← blog

A Path Not Taken for OxCaml

OxCaml is Jane Street’s effort to oxidize OCaml, that is, to make it more Rust-like. In particular, the aspect of Rust focused on here is its “fearless concurrency” where the compiler can protect against data races, which is important in light of OCaml 5’s new multicore capabilities.1

The project adds a significant number of exciting new features to the language (modes, kinds, layouts, etc.), but is careful to act only as an “extension” to the language, promising on its front page that

all valid OCaml programs are also valid OxCaml programs

I’m going to argue that this promise, while noble, was ultimately misguided, forcing it to give up on what could have been a simpler language. To do that, we’ll first have to go over a little OxCaml, talk about how it’s complex, consider its use in practice, and then finally explore an alternate path. Hopefully by the end you’ll understand why, despite this promise, the Core validation library went from looking like this

type result
type 'a check = 'a -> result

val combine : result -> result -> result
val of_list : result list -> result
val name : string -> result -> result
val name_list : string -> result list -> result
val fail_fn : string -> _ check
val pass_bool : bool check
val pass_unit : unit check
val try_with : (unit -> unit) -> result
val first_failure : result -> result -> result

to instead like this (sans comments for brevity)

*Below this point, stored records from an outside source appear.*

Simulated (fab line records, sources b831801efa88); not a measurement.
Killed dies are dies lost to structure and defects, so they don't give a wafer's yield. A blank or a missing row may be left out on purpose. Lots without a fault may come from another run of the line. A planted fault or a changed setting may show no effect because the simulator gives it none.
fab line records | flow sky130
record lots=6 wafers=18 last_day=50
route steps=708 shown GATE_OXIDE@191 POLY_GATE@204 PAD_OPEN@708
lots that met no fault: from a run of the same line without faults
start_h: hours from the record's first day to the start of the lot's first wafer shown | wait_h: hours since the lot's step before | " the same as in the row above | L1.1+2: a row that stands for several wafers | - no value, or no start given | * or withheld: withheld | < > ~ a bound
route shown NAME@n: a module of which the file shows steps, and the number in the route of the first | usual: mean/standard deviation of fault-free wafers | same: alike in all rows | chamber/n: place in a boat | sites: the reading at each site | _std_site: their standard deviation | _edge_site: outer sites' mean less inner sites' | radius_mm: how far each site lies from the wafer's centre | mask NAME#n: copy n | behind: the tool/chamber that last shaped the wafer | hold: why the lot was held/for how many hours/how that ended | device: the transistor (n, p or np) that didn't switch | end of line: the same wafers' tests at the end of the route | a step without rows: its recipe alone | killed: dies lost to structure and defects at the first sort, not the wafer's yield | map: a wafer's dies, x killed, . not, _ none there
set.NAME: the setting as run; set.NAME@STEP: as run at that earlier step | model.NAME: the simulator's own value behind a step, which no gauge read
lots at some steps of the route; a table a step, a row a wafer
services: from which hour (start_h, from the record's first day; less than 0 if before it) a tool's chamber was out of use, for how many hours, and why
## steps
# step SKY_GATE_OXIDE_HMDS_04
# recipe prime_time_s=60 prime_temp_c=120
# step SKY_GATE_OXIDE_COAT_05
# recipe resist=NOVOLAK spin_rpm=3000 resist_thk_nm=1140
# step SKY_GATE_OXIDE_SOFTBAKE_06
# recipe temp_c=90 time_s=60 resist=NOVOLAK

type result : value mod contended
type%template ('a : any) check = 'a -> result @ p [@@mode p = (portable, nonportable)]

val%template combine : result @ p -> result @ p -> result @ p [@@mode p = (portable, nonportable)]
val%template of_list : result list @ p -> result @ p [@@mode p = (portable, nonportable)]
val%template name : string -> result @ p -> result @ p [@@mode p = (portable, nonportable)]
val%template name_list : string -> result list @ p -> result @ p [@@mode p = (portable, nonportable)]
val%template fail_fn : string -> (_ check[@mode p]) @ portable [@@mode p = (portable, nonportable)]
val%template pass_bool : (bool check[@mode p]) [@@mode p = (portable, nonportable)]
val%template pass_unit : (unit check[@mode p]) [@@mode p = (portable, nonportable)]
val%template try_with : (unit -> unit) @ p -> result @ p [@@mode p = (portable, nonportable)]
val%template first_failure : result @ p -> result @ p -> result @ p [@@mode p = (portable, nonportable)]

Modes

So what’s that word “mode” we’re seeing above? OxCaml’s mode system is sort of like its type system, in that every value x : t @ m has some statically known type t and mode m, where @ is the syntax for mode annotation.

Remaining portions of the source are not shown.